It's Up To You, New York

By Fernanda Diaz

Published October 3, 2006

He said that if he could make it there, then he could make it anywhere. He didn't say how, or why, but Frank Sinatra was sure that this was the case in his New York, New York. And even if, like him, we can't just wake up in the city that doesn't sleep and find that we're king of the hill (top of the heap), our New York, New York is still that place that provides success' ultimate measuring device. But "making it" here is also harder, and, unlike anywhere else, doesn't rely on just the usual factors like fortune, fame, or even name recognition. So why do we want to, and what does it mean to ultimately "make it" in the city that both represents opportunity and struggle?

If everyone who moved to New York didn't believe Frank's words, they wouldn't be here. If everyone who didn't live in New York didn't believe this, they wouldn't be expecting everyone they knew here to publish a book or land a starring role in Rent. That prototype of the New Yorker in the media, of creative and corporate excellence that comes off effortlessly yet neurotically, somehow drives all of us to want to be a part of it. Ideally, however, this high point comes from the good kind of ambition, where work means more than making a living but less than making a fortune.

Joan Didion, in her famous essay "Goodbye To All That," wrote: "It is often said that New York is a city for only the very rich and the very poor. It is less often said that New York is also, at least for those of us who came there from somewhere else, a city only for the very young." And indeed, the very young crowd the cubicles and the night clubs and the single-room apartments because we have come here with the optimism-the hope-that this is the place that will let us be who we want to be and let us pursue that identity while making a career out of it. "Aspiring" becomes the most common self-descriptive adverb, and the city provides enough outlets to let those aspirations freely find their place. In our insular collegiate lives, our profession and every job we wish to have one day are ideals (however extreme they may be) not yet tainted by the responsibility to earn an income and pay a rent.

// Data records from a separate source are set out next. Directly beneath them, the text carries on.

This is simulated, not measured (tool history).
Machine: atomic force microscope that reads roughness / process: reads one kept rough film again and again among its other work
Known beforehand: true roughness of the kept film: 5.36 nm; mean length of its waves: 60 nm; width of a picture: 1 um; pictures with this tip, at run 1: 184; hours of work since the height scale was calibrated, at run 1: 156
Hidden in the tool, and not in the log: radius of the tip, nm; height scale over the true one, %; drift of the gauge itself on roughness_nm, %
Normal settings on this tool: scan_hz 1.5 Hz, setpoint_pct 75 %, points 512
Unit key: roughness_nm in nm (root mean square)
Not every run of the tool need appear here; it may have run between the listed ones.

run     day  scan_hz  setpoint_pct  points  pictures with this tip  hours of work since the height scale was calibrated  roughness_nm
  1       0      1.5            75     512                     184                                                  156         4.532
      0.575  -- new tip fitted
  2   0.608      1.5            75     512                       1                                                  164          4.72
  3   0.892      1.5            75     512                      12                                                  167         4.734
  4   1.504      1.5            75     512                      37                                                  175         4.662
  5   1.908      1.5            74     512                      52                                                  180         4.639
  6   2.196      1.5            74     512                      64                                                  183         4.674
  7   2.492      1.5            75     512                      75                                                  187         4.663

A couple of weeks ago, I saw Chuck Klosterman do a reading of his fourth book at a Barnes and Noble in Chelsea. Regardless of whether even half the people reading this have ever heard of Chuck Klosterman, he is one of my favorite writers of all time, and someone I've idealized into what I hope to be like one day. He is a pop-culture analyst, and has written hundreds of pieces for SPIN, Esquire, The New York Times magazine, etc. His most famous book, Sex Drugs and Cocoa Puffs, can be found in any airport bookstore and is one of those hip books that young people have to read these days. He represents that guy who got here one day, and wanted to write, and did it well. What honestly freaked me out, though,` is that he got to New York (from North Dakota) in the year 2000, which means that all of this writing, all of his magazine positions and published books and public appearances and journalists calling him "the voice of our generation" have been a product of the years between my freshman year of high school and now. Six years. That's it. So, since over one hundred people showed up to that Barnes and Noble book reading, I could say he's made it-even if I have no idea how many books he's sold or even if he supposedly got fired from his job at SPIN.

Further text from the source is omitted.